Reputation: 1139
I am struggling with getting the data I want and I am sure its very simple if you know how to use BS. I have been trying to get this right for hours without avail after reading the docs.
Currently my code outputs this in python:
[<td>0.32%</td>, <td><span class="neg color ">>-0.01</span></td>, <td>0.29%</td>, <td>0.38%</td>, <td><span class="neu">0.00</span></td>]
How would I just isolate the content of the td tags that do not contain the tags?
i.e. I would like to see 0.32%, 0.29%, 0.38% only.
Thank you.
import urllib2
from bs4 import BeautifulSoup
fturl = 'http://markets.ft.com/research/Markets/Bonds'
ftcontent = urllib2.urlopen(fturl).read()

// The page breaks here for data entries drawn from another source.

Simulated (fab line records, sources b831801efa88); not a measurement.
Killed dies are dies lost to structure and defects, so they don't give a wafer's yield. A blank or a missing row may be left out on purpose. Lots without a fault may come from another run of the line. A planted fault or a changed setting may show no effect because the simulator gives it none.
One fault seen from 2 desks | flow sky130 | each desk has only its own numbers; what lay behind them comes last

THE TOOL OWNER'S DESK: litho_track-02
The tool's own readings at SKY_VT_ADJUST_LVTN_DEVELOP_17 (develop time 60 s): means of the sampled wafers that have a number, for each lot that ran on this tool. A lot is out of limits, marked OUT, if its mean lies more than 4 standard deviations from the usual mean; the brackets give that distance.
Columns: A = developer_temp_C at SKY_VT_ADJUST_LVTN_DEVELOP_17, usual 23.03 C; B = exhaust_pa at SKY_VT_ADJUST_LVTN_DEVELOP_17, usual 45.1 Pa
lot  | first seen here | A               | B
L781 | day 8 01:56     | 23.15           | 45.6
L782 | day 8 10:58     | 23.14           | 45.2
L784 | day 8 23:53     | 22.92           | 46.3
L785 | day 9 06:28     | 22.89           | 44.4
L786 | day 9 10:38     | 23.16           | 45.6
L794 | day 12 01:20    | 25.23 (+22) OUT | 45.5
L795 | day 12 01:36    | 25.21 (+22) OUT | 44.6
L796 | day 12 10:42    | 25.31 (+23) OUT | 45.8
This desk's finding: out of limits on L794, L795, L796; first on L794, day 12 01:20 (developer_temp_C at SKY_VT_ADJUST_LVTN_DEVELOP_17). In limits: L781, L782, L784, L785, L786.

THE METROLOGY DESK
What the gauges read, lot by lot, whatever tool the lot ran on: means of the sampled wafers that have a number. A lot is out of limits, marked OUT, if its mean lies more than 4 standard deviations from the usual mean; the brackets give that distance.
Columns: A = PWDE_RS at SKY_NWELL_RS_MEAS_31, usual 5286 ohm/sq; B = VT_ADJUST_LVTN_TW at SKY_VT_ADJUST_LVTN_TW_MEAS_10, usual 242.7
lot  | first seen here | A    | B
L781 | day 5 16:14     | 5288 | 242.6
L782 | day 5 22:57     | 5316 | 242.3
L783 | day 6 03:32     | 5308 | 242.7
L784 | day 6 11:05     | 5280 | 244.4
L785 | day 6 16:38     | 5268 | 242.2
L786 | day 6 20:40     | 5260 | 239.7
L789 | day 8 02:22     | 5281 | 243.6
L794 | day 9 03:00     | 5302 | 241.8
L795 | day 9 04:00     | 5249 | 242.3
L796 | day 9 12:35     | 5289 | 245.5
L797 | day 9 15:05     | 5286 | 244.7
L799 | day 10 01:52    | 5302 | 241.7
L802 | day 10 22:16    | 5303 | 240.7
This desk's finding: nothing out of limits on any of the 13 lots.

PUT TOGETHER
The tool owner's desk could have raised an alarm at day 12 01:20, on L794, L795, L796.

soup = BeautifulSoup(ftcontent)
ftdata = soup.find(name="div", attrs={'class':'wsodModuleContent'}).find_all(name="td", attrs={'class':''})
Upvotes: 0
Views: 188
Reputation: 16371
Is this ok solution for you:
html_txt = """<td>0.32%</td>, <td><span class="neg color">
>-0.01</span></td>, <td>0.29%</td>, <td>0.38%</td>,
<td><span class="neu">0.00</span></td>
"""
from bs4 import BeautifulSoup
soup = BeautifulSoup(html_txt)
print [tag.text for tag in soup.find_all('td') if tag.text.strip().endswith("%")]
output is:
[u'0.32%', u'0.29%', u'0.38%']
Upvotes: 2